High Design: Anja Charbonneau, Founder Of Broccoli Magazine
April 17, 2019
For Broccoli Magazine founder Anja Charbonneau, Portland quickly felt like home. The Vancouver native moved from Canada to Oregon 13 years ago and in 2017 founded Broccoli, a magazine for international cannabis lovers. Her goal? To tap into a subculture of refined marijuana enthusiasts globally in a conscientious and meaningful manner. In honor of the various cannabis-related celebrations in and around 420, and to learn more about Broccoli, we spoke with Anja about her objectives and understanding of the budding marijuana industry.
Tell us about how Broccoli came to be, and who your typical reader is.
I’ve come to describe myself as a longtime dedicated but casual cannabis consumer, and I think that definitely reflects part of our readership. When we started Broccoli it was two-fold, as we didn’t see anyone like myself being represented in mainstream media and most connotations of marijuana were negative. Broccoli aims to help normalize cannabis by showing it through an arts and culture lens. Our reader uses the plant as part of their daily life, but there are so many other defining elements that fit into that picture.

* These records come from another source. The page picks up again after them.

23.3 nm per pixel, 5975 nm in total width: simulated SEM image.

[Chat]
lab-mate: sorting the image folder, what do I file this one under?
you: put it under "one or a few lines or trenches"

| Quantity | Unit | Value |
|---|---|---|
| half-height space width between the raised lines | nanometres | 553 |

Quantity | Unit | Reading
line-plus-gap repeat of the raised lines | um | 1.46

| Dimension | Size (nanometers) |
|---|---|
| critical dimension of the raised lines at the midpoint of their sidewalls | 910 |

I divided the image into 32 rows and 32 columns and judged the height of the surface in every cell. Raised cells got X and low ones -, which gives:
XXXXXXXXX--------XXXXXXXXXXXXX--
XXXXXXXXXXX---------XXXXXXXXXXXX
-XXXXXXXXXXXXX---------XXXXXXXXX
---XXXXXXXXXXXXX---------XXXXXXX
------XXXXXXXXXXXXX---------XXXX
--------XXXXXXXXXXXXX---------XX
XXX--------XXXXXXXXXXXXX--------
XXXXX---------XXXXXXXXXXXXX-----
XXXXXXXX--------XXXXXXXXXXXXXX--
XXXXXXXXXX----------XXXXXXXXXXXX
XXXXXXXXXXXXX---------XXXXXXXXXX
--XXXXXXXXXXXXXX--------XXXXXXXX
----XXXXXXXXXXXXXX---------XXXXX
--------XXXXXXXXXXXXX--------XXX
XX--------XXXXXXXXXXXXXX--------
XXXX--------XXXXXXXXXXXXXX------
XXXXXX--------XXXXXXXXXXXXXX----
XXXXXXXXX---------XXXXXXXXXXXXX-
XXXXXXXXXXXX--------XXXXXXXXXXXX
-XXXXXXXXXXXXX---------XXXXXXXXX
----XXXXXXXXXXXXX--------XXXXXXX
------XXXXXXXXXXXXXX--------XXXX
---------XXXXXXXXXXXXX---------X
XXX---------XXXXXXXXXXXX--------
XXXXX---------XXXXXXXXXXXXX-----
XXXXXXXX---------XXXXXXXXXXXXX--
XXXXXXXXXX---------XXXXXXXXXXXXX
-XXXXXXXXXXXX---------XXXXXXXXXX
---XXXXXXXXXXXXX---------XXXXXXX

Broccoli Issue 4, Cover Art by Adrienne Kammerer
Anja Charbonneau, Founder of Broccoli Magazine
Blue Dream by Anja Charbonneau and Fieldwork Flowers
Seeking Arrangement by Anja Charbonneau. Floral Design by Amy Merrick
Hemp Life, Image Courtesy of Hemp Life
The Sexual Power of Marijuana by Anja Charbonneau
The Witching Hour by Vanessa Granda
Stephen Eichhorn’s Spread in Broccoli Issue 2
Broccoli Issue 2, Cover Art by Pegge Hopper
Cat Fancy by Stephen Eichhorn
What are some key differences between various types of cannabis, and what strain would you recommend for various situations, be it from relaxing at home to social settings.
I think a simple way to break it down is to think of cannabis in terms of THC dominant versus CBD dominant strains. CBD doesn’t make you feel “high,” and when mixed with THC it will bring down the typical high associated with THC. At most dispensaries cannabis strains are clearly marked with THC and CBD levels indicated, allowing consumers to avoid general concerns associated with weed, including paranoia. I think it’s mostly about knowing how much THC your body can handle and process, just like any other drug including caffeine and alcohol. Unfortunately levels and strains do vary significantly between farms, so be ready to experiment! The general rule is to start low and go slow, because once you’re there you’re there. It’s also always comforting to know you can’t hurt yourself and the high will pass.
Legally I do think cannabis will become regulated on a federal level, especially considering the success story of Canada and The Netherlands, where cannabis products are taxed and distribution is controlled.
Broccoli’s distinct aesthetic level really sets it apart from other publications in the industry. As a former art director for Kinfolk, how did you and your team land on the direction for your visual aesthetic?
In some ways it’s a glimpse into my brain. Working for Kinfolk was a very specific experience because it’s such a focused brand. Broccoli definitely breaks a lot more rules in terms of aesthetics and creative direction. For us it became important to balance the beautiful with the weird, merging traditional ‘stoner’ or psychedelic imagery with modern trends to capture new audiences and marijuana enthusiasts. Making Broccoli accessible while having fun and being weird is what we’re about.
One of the most exciting things about launching Broccoli was learning how many people all over the world identify with our mission and aesthetic, and how cannabis is consumed or used in different ways and cultures.
As cannabis has now grown far beyond a niche industry, how do you see it interacting with other cultural touchpoints (design/art/food/fashion) in the future?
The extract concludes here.